Okay, to start off with, apparently "stumer" is British slang for a counterfeiter. Yeah, I never heard it used, either. And this movie is nowhere near as violent or salacious as the cover art -- which features women under obvious distress, as well as a child being "warmed up" by a welding torch -- would lead you to believe.

At the end of the day, The End of the Stumer is your garden-variety cheap shot in the Mainland and sent straight to DVD police procedural action/drama. I guess we might at least be grateful that it was actually shot and edited via actual film stock, rather than some janky-ass digital video crud.

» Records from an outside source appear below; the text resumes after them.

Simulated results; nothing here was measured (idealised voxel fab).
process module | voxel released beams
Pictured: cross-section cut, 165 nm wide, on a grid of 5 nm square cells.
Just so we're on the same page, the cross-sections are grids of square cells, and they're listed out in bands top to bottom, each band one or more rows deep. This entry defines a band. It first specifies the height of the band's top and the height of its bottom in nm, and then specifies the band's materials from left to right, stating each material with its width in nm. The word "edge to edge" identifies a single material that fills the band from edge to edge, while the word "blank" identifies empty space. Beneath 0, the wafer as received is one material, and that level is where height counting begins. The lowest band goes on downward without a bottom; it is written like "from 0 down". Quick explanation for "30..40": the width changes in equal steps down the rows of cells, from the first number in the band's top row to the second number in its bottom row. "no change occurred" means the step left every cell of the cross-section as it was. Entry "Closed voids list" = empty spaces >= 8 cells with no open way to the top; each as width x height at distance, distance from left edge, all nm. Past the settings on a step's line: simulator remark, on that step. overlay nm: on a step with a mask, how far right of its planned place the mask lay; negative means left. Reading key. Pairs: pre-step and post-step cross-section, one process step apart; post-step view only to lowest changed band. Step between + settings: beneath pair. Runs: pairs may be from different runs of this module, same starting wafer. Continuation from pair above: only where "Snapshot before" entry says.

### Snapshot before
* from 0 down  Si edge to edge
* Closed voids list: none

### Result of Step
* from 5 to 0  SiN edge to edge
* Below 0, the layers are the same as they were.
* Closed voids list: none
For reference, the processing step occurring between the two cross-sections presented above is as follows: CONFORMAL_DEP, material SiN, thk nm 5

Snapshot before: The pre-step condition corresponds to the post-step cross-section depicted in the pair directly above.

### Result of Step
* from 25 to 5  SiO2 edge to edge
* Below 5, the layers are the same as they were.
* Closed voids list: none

Kent Cheng is really the only real "star" present here with any sort of meat to their role -- and it looks and feels like he did this movie to pay off his dim sum tab at the local eatery. Anyway, he plays a cop named Nam, who is pursuing the titular stumer, a smarmy Taiwanese chap called Fang (Lin Wai-Kin) that offed Nam's wife (Cecilia Yip) during a botched robbery attempt.

Nam's superior (Woo Kung-Yue) thinks that he is too close to the case, and so makes him take a little vacation. Sitting at home and being hen-pecked by his sister-in-law, Yun (Lui Kit), and ignored by his child (Wan King-Lam) doesn't sit too well with Nam, so he decides to help out the detective working on the case, Cheng (Pang Hing-Wah).

Nam and Cheng look to be close to cracking the case until Fang uses his relationship with Yun to set up a trap, which threatens to take away the last few threads of a family Nam has.

For most of its' running time, The End of the Stumer revolves somewhere being just merely passable. In many instances, it even veers into the "total mind-numbing crap" territory, with a lot of throwaway scenes that manage to be quite boring, even though they are obviously "inspired" by the better efforts in the genre like A Better Tomorrow and Lethal Weapon.

However, Kent Cheng puts in a very good performance -- it's really a hell of a lot better than one might expect from this type of movie and/or role, which gives the viewer a solid buffer to stave away a lot of the chum floating about here.

And, like the cheapie low-budget pics from the 80's that so many HK film fans hold dear, the action quotient of the proceedings is noticeably ratcheted up during the final reel. It's not enough to elevate this movie anywhere above the realm of the squarely average, but as the DVD ejected from my player, this reviewer didn't feel like The End of the Stumer was a total waste of their time.